Sparked maybe by listening to the new Bill Ryder- Jones album Iachyd Da and to Bjork's Post album from 1995, plus now I think of it Durutti Column's Domo Arigato, I've been subconsciously searching out music with strings recently, big music with orchestral instruments. I only started joining the dots when I started writing this post. As well as those above (none of which seem to be that directly related to each other sonically or thematically) last week took me to Penguin Cafe's 2023 album Rain Before Seven and to The Waterboys. I think maybe these connections are unrelated and as much prompted by links on blogs and websites but listing them does seem to reveal a pattern and I'm into that as an idea. I'll come back to Penguin Cafe another time though because today is all about The Waterboys.
For some reason last week I had an urge to hear Fisherman's Blues, the 1988 album where Mike Scott did an about turn and headed away from The Big Music to Ireland and to traditional music, led at least partly by fiddle player Steve Wickham and also partly by the view from the top of the mountain, from the stadium tours supporting Simple Minds and U2 that This Is The Sea led him to. Mike decided he'd done enough of that, it wasn't a goal to pursue anymore and decided to follow his nose elsewhere. But back to This Is The Sea is where I headed after playing Fisherman's Blues (I'd forgotten incidentally how much of Fisherman's Blues I knew inside out, an album that was an essential part of late 1988. In our first term at university in Liverpool I had a friend who played it constantly and the music you hear at that age runs deep- Fisherman's Blues does for sure).
After playing Fisherman's Blues a couple of times and enjoying it immensely I headed back to my copy of This Is The Sea, Mike's 1985 masterpiece, the culmination of several years work and songwriting, pulling together the sounds in his head and the themes in his writing with the ability, musicians and people to realise them fully. On This Is The Sea Karl Wallinger played a key role musically, a one man orchestra according to Mike. The album is also something of a state of the nation address, a record of important songs that takes in English politics and Thatcherism (on Old England), spirituality, meditation and shamanism (The Pan Within, Spirit), environmentalism (Don't Bang The Drum), love (Trumpets) and on The Whole Of The Moon a song started on the back of an envelope when his girlfriend asked him if writing a song was difficult and which turned into a tribute to an inspirational, mythic figure, a chart hit and a future end of the night Balearic anthem. All of this blasted its way through the speakers last week, all texture and dynamics, lyrics and vision, songs with an epic quality that I don't always go looking for in music but which has a real power on this record in Mike Scott's hands. The title track was the one which really cut through to me though...

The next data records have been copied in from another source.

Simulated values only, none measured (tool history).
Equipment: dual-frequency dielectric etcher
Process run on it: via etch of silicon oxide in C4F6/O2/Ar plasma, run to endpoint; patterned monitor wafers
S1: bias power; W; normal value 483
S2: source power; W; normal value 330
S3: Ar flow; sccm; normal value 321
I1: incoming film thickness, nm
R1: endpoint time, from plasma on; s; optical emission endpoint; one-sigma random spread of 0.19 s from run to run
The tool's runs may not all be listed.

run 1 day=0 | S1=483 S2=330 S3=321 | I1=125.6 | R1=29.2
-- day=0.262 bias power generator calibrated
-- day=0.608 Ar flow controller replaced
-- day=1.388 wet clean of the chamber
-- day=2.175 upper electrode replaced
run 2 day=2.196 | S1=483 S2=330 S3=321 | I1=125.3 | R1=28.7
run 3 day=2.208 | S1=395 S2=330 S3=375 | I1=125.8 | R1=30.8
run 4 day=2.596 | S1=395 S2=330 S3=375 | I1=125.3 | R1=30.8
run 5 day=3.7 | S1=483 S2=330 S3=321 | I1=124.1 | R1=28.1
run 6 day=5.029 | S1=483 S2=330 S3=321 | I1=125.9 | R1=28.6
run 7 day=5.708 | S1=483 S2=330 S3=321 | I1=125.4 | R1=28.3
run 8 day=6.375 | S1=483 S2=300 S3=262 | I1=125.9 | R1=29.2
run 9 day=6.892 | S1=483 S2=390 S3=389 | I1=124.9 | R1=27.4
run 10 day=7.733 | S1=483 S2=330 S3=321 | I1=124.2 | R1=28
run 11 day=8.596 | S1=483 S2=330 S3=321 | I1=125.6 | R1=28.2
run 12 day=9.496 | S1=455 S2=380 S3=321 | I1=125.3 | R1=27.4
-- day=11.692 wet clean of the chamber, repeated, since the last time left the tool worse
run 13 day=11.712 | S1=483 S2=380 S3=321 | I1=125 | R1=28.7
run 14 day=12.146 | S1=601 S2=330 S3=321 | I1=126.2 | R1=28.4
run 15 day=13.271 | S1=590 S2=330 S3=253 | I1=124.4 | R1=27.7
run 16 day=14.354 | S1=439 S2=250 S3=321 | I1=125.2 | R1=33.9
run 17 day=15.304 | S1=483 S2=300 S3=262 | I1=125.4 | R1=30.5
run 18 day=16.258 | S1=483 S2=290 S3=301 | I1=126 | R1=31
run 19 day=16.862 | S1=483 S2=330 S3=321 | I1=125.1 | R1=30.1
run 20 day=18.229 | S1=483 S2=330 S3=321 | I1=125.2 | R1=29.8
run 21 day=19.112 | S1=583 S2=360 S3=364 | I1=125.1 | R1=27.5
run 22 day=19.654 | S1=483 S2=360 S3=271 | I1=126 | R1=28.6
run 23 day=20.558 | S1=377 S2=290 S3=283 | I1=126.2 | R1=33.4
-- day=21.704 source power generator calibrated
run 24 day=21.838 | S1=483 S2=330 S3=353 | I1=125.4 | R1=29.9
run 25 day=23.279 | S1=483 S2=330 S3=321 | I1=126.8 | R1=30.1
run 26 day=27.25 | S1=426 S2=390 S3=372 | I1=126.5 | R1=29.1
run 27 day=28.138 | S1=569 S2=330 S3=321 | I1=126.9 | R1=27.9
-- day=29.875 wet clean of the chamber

The final song on the album, the end of the journey, the thrum of energy powered by a wall of acoustic guitars and a panoramic sense of scale, a fiddle and the poetry of the words- 'These things you keep/ You better throw them away/ Turn your back on your soulless days/ Once you were tethered/ Now you are free... That was the river/ This is the sea'- a song about renewal, about letting go of the old and embracing the new.